Bayesian Changepoint Detection on Price Histograms

Author

Pavel Logačev

Published

Invalid Date

Scope

[This is work in progress.]

All model implementations in this repo are designed to detect change points in pricing time series data. All models are based on a set of assumptions outlined below: In brief, we will assume that the relative frequency of specific prices for a product on a given day depends on the underlying price regime, which is associated with a specific distribution of prices, and changes rather infrequently. The models in this repo are all designed to detect structural changes in pricing regimes based on daily price histograms. Changepoints occur when the pricing of a product undergoes a meaningful change — such as list price changes, promotions, or changes in the availability of discounts.
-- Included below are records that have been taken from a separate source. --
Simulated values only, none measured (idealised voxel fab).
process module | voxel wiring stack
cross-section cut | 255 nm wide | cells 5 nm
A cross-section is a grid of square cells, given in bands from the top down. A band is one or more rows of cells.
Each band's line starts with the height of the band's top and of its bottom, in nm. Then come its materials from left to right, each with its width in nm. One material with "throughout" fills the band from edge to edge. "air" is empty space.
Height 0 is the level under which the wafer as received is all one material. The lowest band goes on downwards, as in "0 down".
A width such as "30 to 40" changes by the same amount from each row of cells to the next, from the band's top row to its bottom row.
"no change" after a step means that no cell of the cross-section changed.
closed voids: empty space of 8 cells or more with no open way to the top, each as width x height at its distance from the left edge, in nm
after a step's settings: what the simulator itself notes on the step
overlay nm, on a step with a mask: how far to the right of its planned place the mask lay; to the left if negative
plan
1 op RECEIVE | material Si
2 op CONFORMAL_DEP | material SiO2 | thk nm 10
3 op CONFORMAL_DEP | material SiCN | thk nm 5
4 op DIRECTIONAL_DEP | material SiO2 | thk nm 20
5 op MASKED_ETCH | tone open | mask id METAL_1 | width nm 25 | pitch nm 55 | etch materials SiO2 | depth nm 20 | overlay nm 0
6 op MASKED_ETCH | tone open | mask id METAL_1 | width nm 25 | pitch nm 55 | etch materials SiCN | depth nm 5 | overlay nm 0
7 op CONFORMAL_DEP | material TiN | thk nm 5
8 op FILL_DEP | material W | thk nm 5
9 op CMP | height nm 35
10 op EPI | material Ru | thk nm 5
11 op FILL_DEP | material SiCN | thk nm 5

This document outlines the general model assumptions and logic. While none of the actual implementations in this repo actually implement all of them, all models work with some of the assumptions outlined here.

Theoretical Generative Model

We model the daily distribution of purchase prices for a product as dependent on the current latent price regime. Within each regime, there is assumed to be one list price, and one or multiple discounts, at which a product can be purchased. Discounts may have different amounts of availability: for instance, only 2% of customers may be eligible for a 10% discount, while only 1% of customers may be eligible for a 20% discount. Price regimes change occasionally. This can be due to changes of the list price, promotions, changes in the magnitude or availability of discounts, or multiple factors.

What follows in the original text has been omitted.